Presented in collaboration with Stillhere
In January 2004, CITY|SPACE collaborated with Stillhere to create City Marsh : City Transect, a live, site-specific interpretation of Mission Bay's landscape history. The event celebrated the opening of Stillhere's Bayboards, which makes use of donated commercial billboards to reveal the past, present and future of Bay Area landscapes.
In San Francisco, Bayboards made use of five transit shelters on 5th Street and one billboard at 5th and Townsend to reveal "two short centuries in seven long blocks." It is an archeological exercise, peeling back the layers of this landscape to understand how it has been inhabited, altered, modified over time. This event sought to take this project a step further, with the addition of new materials in a contemporary medium.
Lightrhythmvisuals VJ Ben Sheppee created a visual landscape through the live manipulation of archival and documentary materials provided by stillhere and CITY|SPACE. Sheppee created atmospheric juxtapositions on the spot by combining film, video, historic maps and photos to reveal the course of change in the local landscape. These were projected on a large scrim under the billboard, visible for several blocks up 5th Street.
The Billboard stands at what once was the shore of Mission Bay, and now lies among fragments of transportation infrastructure, emerging neighborhoods, and declining industrial zones, which provided an atmospheric backdrop for the event.
As conceived by Stillhere and reflected in the Bayboards content, 5th street serves as a transect -- a straight line cut through a complex landscape. At one time, this transect passed through five distinct ecological zones: sandhill/dunes, grassland, salt marsh, mudflat, bay. These zones provided the structure for the interpretive piece. In much the same way, this transect today traverses a diverse and rapidly evolving urban landscape.

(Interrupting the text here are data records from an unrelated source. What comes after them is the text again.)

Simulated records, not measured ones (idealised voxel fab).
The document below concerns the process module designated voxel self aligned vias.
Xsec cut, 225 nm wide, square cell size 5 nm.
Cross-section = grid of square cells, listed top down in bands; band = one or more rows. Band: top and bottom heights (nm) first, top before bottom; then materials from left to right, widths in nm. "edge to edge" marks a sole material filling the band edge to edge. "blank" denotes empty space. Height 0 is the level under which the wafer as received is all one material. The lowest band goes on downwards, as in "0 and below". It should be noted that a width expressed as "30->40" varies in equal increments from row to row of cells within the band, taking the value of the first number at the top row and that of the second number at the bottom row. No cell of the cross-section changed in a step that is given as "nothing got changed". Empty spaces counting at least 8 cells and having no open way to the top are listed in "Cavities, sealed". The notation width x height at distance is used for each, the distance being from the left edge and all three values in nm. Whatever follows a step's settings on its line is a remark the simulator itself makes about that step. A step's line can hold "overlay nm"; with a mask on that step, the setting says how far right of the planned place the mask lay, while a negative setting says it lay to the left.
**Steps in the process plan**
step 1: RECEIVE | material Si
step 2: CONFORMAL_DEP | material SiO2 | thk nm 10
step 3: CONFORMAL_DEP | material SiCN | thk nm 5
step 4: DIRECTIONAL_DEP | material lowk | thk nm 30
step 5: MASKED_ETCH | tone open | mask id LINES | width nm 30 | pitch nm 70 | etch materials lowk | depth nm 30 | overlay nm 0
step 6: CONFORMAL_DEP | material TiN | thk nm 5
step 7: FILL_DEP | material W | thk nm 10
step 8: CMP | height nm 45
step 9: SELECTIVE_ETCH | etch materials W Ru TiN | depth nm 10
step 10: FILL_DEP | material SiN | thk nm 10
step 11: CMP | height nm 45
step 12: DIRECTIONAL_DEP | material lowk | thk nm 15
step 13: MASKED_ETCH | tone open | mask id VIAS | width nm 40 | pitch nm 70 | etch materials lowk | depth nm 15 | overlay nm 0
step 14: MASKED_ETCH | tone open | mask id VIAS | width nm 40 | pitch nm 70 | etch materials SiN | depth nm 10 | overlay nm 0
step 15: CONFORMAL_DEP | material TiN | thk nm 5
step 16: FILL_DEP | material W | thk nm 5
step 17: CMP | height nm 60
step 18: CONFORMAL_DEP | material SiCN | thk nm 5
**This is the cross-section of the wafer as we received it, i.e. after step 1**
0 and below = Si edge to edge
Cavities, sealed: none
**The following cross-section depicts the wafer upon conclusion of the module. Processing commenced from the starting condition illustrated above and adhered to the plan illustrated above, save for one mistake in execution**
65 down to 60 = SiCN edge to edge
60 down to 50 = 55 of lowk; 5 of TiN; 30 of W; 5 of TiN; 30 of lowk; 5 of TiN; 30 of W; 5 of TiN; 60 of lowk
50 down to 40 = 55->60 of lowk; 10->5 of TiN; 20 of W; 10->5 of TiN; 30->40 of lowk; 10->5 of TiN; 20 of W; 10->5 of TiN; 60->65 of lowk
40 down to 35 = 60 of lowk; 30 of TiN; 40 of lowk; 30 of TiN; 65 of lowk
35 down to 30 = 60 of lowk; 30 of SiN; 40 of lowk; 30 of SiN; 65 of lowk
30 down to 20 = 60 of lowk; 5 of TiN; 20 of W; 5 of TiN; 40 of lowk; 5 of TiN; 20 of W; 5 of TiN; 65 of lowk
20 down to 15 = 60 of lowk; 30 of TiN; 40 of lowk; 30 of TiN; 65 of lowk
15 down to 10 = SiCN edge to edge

CITY|SPACE contributors created original documentary footage of the contemporary urban landscape and contemporary analogs of the ecological zones that once existed along 5th Street. Mr. Sheppee could thus draw on images of mudflats or sloughs (for example) to evoke the site's history.
By exploring this transect both in space and across time, City Marsh : City Transect sought to root the contemporary landscape in a complex and dynamic history, and reveal the ecological strata that underlie the city.